By way of update:
- The dogs are doing well.
- My house is not doing so well. It reeks of pee (the old guy has a bit of an incontinence thing going on) and in general this place just smells powerfully of DOG.
- I'm grieving--or something--many things right now: the loss of my cousin, the loss of my mother-in-law, who I loved, and the loss of my old, steady, committed to her goals self, who is nowhere to be found.
- I just started training for a July marathon. I want to qualify for Boston so I can run it next year. (A common sentiment, so I'm hoping I will be able to get in!)
- After all that talk of swim Nationals, I'm not going. I haven't been able to train in the last month, and I just don't want to go to such a competitive meet without feeling ready to race at all. Local events, fine. Big scary National meet? no.
I definitely feel as if I have been turned upside-down and shaken in the last month, and this is not entirely a bad thing. Sometimes we need to be shaken in order to get ahold of higher meaning and purpose. I love to train, I love to race. But I have been shaken out of those loves, and forced to contemplate death, what it means to have a full life, what it means to care for people both in life and after they are gone. I'm not going to say I've experienced this is a slap so much as I've experienced it as a realignment. Today I am healthy; so is my family. I have all my limbs; so does my family. I can run, and bike and swim, and I love to do these things but how fast I do them or for how long seems of little consequence right now. And the battle to better my performances each year feels hollow and never-ending, too.
It may not always feel that way, but it does right now. And I'm not sad about that--but I am keenly aware of it.
Yesterday I raced a 10k. I signed up last minute. Last week at this time I had no idea I would want to run a race. Hell! I haven't been running nearly at all! And I was going to jump into a 10K?

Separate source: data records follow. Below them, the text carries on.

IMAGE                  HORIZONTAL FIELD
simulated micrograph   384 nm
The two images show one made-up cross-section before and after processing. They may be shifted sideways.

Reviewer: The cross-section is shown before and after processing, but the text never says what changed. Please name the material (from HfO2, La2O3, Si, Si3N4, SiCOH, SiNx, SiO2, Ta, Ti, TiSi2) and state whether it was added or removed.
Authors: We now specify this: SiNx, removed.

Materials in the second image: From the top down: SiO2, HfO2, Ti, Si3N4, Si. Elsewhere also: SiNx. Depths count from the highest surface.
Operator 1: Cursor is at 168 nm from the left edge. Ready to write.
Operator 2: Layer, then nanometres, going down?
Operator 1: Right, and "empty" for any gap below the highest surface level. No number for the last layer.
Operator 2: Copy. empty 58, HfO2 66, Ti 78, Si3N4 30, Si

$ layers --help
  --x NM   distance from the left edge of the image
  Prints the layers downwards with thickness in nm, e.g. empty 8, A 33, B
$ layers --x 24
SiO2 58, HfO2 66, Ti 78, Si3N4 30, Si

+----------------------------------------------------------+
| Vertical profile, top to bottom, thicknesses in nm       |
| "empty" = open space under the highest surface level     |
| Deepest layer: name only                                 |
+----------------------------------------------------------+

But it seemed just the thing. Can I race and just RACE? Not better my former self--not even match my former self--but just relish that my body can move and run, no matter at what pace it manages to do so? Will that feel good? Will it feel sad?
So, I ran.
And I was happy. I was happy while running, I was happy when it started to hurt, and I was even happy when in the last mile I slowed way way down and wondered whether my poor little out of shape legs would allow me to finish! What really surprised me was that in letting go of performance, I actually performed okay. I ran the first 4 miles sub-7, and the final 2 miles much more slowly, but still IN the seven's, and I finished in :44:14. This got me 2nd AG, which I found shocking. But it makes sense upon reflection. The race I did was the James Joyce Ramble, and this year that race was also the USATF Masters Championships. All of those women who are somewhat competitive and Masters athletes ran in that event--(the same event, but in a separate category). Had I raced in the USATF race I would have finished 6/7, which makes a lot more sense for a time like that.
The point is, I didn't feel bad. I felt good! And I was happy to hang out and chat with my friends at the finish. Progress.
The real test is next week. I will race in a tiny sprint that I like to do every year as a benchmark. Only this year it will not be a benchmark! I have biked only a few hours (total) in the last two months. I have only been outside on my bike once, for 26 minutes. So when I say I am not in biking shape, well, I'm really not lying here. And I'm not sure what that will look like next weekend! Certainly I have to let go of the idea of being competitive, but you know, it's time for that. This year, it's time for that. I need to start enjoying each day because I am privileged to live, and not because I have a chance to improve upon the person I was yesterday. The latter is unending, and ultimately, unsatisfying.
I'm so glad it's finally spring here. It feels like things must finally be turning around.